Flip Side by Kunal Pradhan: Windies revival – An elusive dream
What does a West Indies renaissance really mean? The glory of West Indies cricket in the 1970s and 1980s was not just about victories and defeats. It was about race, culture, music, and the significance of lives lived on tiny islands figuring like dots on a world mapUpdated: Feb 16, 2019 18:19 IST
Like reports about Mark Twain’s death in 1897, exhortations about the revival of West Indies cricket are greatly exaggerated. Twain, 61 then, eventually died of a heart attack 13 years later. The theory about a West Indian resurgence is likely to be more short-lived.
Sure, the Windies won a major series after 10 years by defeating England 2-1 this month, with handsome victories at Barbados and Antigua. This led statisticians and commentators to point out how, over the last 23 Tests dating back two years, they have beaten England three times, Pakistan twice, and Sri Lanka once. That, in turn, prompted them to first wonder if the team was slowly getting back on the rails, and proclaim how, if it happened, it would be a wonderful thing.

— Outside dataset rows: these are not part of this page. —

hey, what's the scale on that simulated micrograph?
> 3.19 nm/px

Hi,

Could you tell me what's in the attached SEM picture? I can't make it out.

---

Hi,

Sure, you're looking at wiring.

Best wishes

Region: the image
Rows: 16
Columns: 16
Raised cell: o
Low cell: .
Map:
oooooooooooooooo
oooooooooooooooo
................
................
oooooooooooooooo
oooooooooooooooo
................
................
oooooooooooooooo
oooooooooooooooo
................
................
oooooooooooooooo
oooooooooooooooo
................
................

The problem is that the West Indies revival story has become a recurring event. For, what does a West Indies renaissance really mean? Or, to put it another way (with a nod each to Rudyard Kipling and CLR James), what do they know of West Indies cricket who only cricket know?
The glory of West Indies cricket in the 1970s and 1980s was not just about victories and defeats, centuries, five-wicket hauls, and World Cup trophies. It was an articulation of a philosophy, an expression of personality, a statement of individualism, a fight against oppression, a chime of freedom, and (as the 2010 documentary reminded us) a fire raging in Babylon.
It was about race, culture, music, and the significance of lives lived on tiny islands figuring like dots on a world map — about green, for the land itself; yellow, for the gold that was stripped; red, for the blood that was shed. Students were marching on the streets, Bob Marley & The Wailers were composing rhythms, and Viv Richards was chewing gum — all at the same time. It was a rare confluence of events that pushed them across barriers hitherto not breached.
The reason why people so desperately want the West Indies to rise again is that there has never been a force like it in world cricket, or perhaps, in world anything. Here was a team made up of people collected together just because they were all part of the same Commonwealth; not only sport, an entire make-believe identity was thrust upon them overlooking their own nationalities.
When they lost matches, as all colonies did in the early years, it fitted perfectly into the larger colonial narrative of introducing civilisation to the natives but showing them that the English were superior; and when they started to win, it was their “natural” ability as big-built slow-witted people that allowed them to bowl lightning quick and bat with abandon. Hours spent honing skills, getting fitter, achieving technical perfection, were sought to be summarily dismissed.
The Windies overcame these odds and prejudices to not only change perceptions about themselves, and their race, but also alter cricket forever. The concept of a pace quartet, of batsmen who took the attack to the opposition, of fielders who glided across the outfield, were all brought to us courtesy the Caribbean.
Cricket has never had such an underdog turned top dog. Australia, in the 1940s and the 2000s, may have been as dominant as the West Indies were in the 1970s and 1980s but theirs wasn’t half as good a story. Pakistan, Sri Lanka and India threatened at various times over the last three decades, but could never hit either those game-defining levels or that consistency.
Seventeen years ago, when West Indies won their last series against India, I was there. It was a battle between a golden generation of Indian cricketers slowly hitting top gear and West Indian lions in the winter fighting to stay relevant. It was Sachin and Dravid vs Lara and Chanderpaul, Sourav and Laxman vs Hooper and Sarwan; the last time a Windies line-up passed muster in the half light.
India won the second Test at Port of Spain, the West Indies hit back at Barbados in the third. We went into the fifth and final Test at Jamaica’s Sabina Park, the ground where five Indian batsmen had chosen to be absent hurt rather than face Michael Holding & Co in 1975, with the honours even.
India lost on the fifth morning, and about 10 minutes later, it started to rain. It rained so hard that it barely stopped for a few hours over the next week. If only India had hung on for three more overs, they might have returned with the series level. The Windies savoured the victory. Pundits said a revival was just around the corner. But it was clear even then that something was not right: the exhortations were greatly exaggerated.